Looking for Hard Drive Health Monitoring software [closed]
The standard mechanism for hard drive health reporting is called SMART. This Google Labs Report (PDF) makes a strong case that the SMART data is mostly worthless.
'hdd health' probably extracts SMART data from drives, that's what all other hard drive health tools do as far as I know.
Thus I believe the only effective way to guard against drive failure remains the use of redundant drives.
With the greatest respect to Phil, I've heard this mis-statement of the Google Labs report too many times to let it pass again. They do not say the SMART data is "mostly worthless".
What they say is that "several parameters from the drive’s self monitoring facility (SMART) ... correlate highly with failures", specifically that "some SMART parameters (scan errors, reallocation counts, offline reallocation counts, and probational counts) have a large impact on failure probability". But "given the lack of occurrence of predictive SMART signals on a large fraction of failed drives, it is unlikely that an accurate predictive failure model can be built based on these signals alone."
What this amounts to is that:
if SMART tells you your drive is failing, then it almost certainly is, and you're an idiot if you don't get your data off it as soon as possible. But,
just because SMART doesn't tell you that your drive is failing, that doesn't mean it's not on the way out.

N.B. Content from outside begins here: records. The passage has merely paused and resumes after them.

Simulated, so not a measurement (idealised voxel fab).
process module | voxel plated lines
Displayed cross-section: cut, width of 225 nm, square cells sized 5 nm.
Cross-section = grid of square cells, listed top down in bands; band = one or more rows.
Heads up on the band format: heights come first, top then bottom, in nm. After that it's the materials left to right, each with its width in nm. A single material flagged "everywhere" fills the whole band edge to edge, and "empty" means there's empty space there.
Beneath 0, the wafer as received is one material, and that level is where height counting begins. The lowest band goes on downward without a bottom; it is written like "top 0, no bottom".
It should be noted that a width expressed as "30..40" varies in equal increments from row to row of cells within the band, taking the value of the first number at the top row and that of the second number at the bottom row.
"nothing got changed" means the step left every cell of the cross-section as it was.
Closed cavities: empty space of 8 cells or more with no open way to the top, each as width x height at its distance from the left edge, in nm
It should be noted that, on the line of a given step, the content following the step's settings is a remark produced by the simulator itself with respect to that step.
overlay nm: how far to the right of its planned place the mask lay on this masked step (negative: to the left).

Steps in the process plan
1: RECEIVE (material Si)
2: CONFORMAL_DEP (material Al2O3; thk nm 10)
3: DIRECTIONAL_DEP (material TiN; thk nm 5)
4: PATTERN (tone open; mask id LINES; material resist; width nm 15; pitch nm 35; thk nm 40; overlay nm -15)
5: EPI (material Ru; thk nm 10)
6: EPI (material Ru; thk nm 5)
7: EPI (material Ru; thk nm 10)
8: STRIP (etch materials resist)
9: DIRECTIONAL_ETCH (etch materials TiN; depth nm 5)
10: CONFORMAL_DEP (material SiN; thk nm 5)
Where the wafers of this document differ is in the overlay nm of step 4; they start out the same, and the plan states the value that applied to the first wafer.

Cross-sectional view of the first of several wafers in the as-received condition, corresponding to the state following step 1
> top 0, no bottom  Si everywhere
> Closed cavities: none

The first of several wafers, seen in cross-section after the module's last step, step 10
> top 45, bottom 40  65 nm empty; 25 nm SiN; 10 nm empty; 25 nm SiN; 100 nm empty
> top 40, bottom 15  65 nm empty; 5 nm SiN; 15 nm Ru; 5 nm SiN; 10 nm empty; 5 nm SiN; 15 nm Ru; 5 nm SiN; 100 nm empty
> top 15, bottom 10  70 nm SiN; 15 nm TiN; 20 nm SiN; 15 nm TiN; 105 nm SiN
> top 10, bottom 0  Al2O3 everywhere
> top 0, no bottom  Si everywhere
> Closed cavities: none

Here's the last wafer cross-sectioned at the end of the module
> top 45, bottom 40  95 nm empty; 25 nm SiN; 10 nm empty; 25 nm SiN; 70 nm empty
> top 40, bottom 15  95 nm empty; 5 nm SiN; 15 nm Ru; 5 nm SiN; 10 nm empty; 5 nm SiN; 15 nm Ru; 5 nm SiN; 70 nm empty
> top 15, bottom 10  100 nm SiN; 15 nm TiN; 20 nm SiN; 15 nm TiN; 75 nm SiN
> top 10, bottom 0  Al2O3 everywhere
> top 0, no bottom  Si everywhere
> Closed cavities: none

The Google Labs report also makes no mention of the SMARTctl test modes (smartctl --test=
), many of which can be run with the drive in service. My experience has been that regularly running smartctl tests (once a month, say) is enough to bring to SMART's attention most errors which wouldn't otherwise be reported; certainly since making a practice of this, the rate at which I've been surprised by drive failures has dropped off by (I'd estimate) around 50%.
I should add that I completely agree with Phil about the use of redundant drives. With the exception of laptops, I would never put a single HDD in service any more. Discs are so cheap that you should buy and deploy them in pairs (preferably from different vendors, to avoid putting two drives from a single manufacturing batch in a RAID-1 together).